Huizenga cares a lot about titles — he’s published a minicomic, “Untitled,” which consists of the various titles and logo designs he considered for “Or Else.” (He’s also very interested in creative processes; his other minicomics detail the way he designed a character who appears on three pages of “Curses,” and excerpt the doodles and notes he makes during sermons in church.) The word “curses” is the sort of thing a villain might say in the kinds of simple cartoons that inform Huizenga’s drawing style (Hergi’s “Tintin,” E.C. Segar’s “Popeye”), but living under a curse is also the closest a person can come to damnation: a punishment that needs supernatural intervention before it can end.
The title of “Curses” also refers, more directly, to its best story, “28th St.,” a tour de force of cartooning adapted very loosely from Italo Calvino’s own adaptation of an Italian folk tale, “The Feathered Ogre.” The setup is that Glenn and Wendy are trying to have a baby, and it’s not working (“You have the most halfass sperms I have ever seen,” a doctor informs Glenn). Eventually, he discovers that he’s under a curse, and the only way to lift it is to pluck a feather from an ogre who lives under 28th Street — a hellish stretch of stop lights and strip malls in Grand Rapids, Mich., where Huizenga once lived.
Like most of “Curses,” “28th St.” is drawn in a spare, whimsical, almost old-fashioned cartooning style, built around symbolic abstractions. Glenn has dots for eyes and a line for a mouth; all the cars in the story are the simplest possible “sedan” or “SUV” glyph; a character’s surprise is shown by his feet flying through the air with a puff of speed lines coming out of them. The future baby Glenn imagines is drawn to look a bit like Swee’Pea from “Popeye.”
What Huizenga’s really up to, though, is so conceptually tricky that a “realistic” style would make it impossible to render; his artwork’s surface simplicity makes the reader fill in the blanks of the transformations Huizenga suggests with a handful of nonchalantly confident lines. On the first page of “28th St.,” a tangle of roads with houses alongside them prefigures the next panel’s tree branches with birds perched on them. The rest of the story is one long, gliding fluctuation between suffocating reality and hallucinatory fantasy. Glenn, trying to find the feathered ogre, meets a gas station attendant who informs him that he’s come to the right place: “This is an enchanted gas station. We have enchanted gasoline … How it works is you got to squirt some in your eyes. Then you have visions.” Over the next few pages, the deadened landscape of Home Depots and Jo-Ann Fabrics mutates into abstracted shapes and animal forms; then a rainstorm washes all the scene’s new geometries and clots of language away until 28th Street regains its old form. Glenn is directed toward the ogre by one of the “lost boys,” the Sudanese refugees in Michigan mentioned in “Lost and Found,” who’s cursed with insomnia. At the end, the defeated ogre becomes a flock of cursing birds.

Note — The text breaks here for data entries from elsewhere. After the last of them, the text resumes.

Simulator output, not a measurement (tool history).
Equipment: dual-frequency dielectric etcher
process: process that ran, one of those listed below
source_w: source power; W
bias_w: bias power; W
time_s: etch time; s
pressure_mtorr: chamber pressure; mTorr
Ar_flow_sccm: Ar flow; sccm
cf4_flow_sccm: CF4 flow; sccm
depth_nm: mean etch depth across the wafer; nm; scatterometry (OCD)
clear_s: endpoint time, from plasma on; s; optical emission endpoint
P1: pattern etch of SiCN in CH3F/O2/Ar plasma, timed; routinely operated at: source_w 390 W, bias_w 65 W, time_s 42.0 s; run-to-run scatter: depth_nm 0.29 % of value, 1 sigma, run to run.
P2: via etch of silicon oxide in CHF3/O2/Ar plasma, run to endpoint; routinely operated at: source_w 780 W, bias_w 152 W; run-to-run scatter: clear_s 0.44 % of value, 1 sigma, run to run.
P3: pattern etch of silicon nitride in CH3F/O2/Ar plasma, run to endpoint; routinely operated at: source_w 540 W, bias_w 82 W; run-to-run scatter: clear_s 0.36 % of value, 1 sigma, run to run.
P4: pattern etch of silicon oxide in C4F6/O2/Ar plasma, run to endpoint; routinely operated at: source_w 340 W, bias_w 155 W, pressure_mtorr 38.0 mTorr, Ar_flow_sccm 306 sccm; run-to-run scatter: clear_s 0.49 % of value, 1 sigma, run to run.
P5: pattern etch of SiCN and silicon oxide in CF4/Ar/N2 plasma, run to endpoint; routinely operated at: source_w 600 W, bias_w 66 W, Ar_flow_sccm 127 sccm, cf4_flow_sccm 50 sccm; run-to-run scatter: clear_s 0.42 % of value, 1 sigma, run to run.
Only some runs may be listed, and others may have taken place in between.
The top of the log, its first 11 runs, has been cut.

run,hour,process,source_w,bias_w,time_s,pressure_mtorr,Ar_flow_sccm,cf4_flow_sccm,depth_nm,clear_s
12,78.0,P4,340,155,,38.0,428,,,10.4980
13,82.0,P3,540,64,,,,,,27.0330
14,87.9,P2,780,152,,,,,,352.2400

But it’s the next story in the book that’s actually called “The Curse” — its premise is that Glenn, Wendy and their newborn daughter can’t sleep because they’re being tormented by the screeching of starlings. That becomes a springboard for Huizenga to go off on a fascinating tangent about how the birds were introduced into North America and the reference to them in Shakespeare’s “Henry IV.” One page of the story is nothing but starlings flying in formation, and it evokes their motion with the faintest suggestion: Huizenga draws them as a flurry of dashes, crosses and V’s. The image on the book’s front cover is a flock of single-pen-stroke birds, high above the street lamps and pylons of a suburban highway.
The rest of “Curses” flows out of or into those stories’ concerns. Their “lost boys” and lost children and desperately longed-for babies are echoed by “Case 0003128-24,” the one Ganges-less story here, a heartbreaking piece of found text from adoption papers accompanied by Huizenga’s pastiche of classical Asian landscape drawing — no people, no straight lines or man-made structures, just floating organic shapes. The insomnia of the Sudanese immigrant and the starling-besieged family reappears in “Not Sleeping Together,” evidently set before Glenn and Wendy lived together: a meditation on Indian-summer nights whose “holy, warm and humid air mass” makes it impossible for even the dead to rest in their graves. Visions and sleeplessness underscore “Green Tea (Glenn Ganges Remix),” an adaptation of a Victorian ghost story by Joseph Sheridan Le Fanu about a man driven to insanity and suicide by images of a demonic monkey dragging him into “the enormous machinery of hell.” In Huizenga’s version, Glenn relates a supernatural vision he had in college, then relates Le Fanu’s narrative as something he’d come across in a pile of old papers.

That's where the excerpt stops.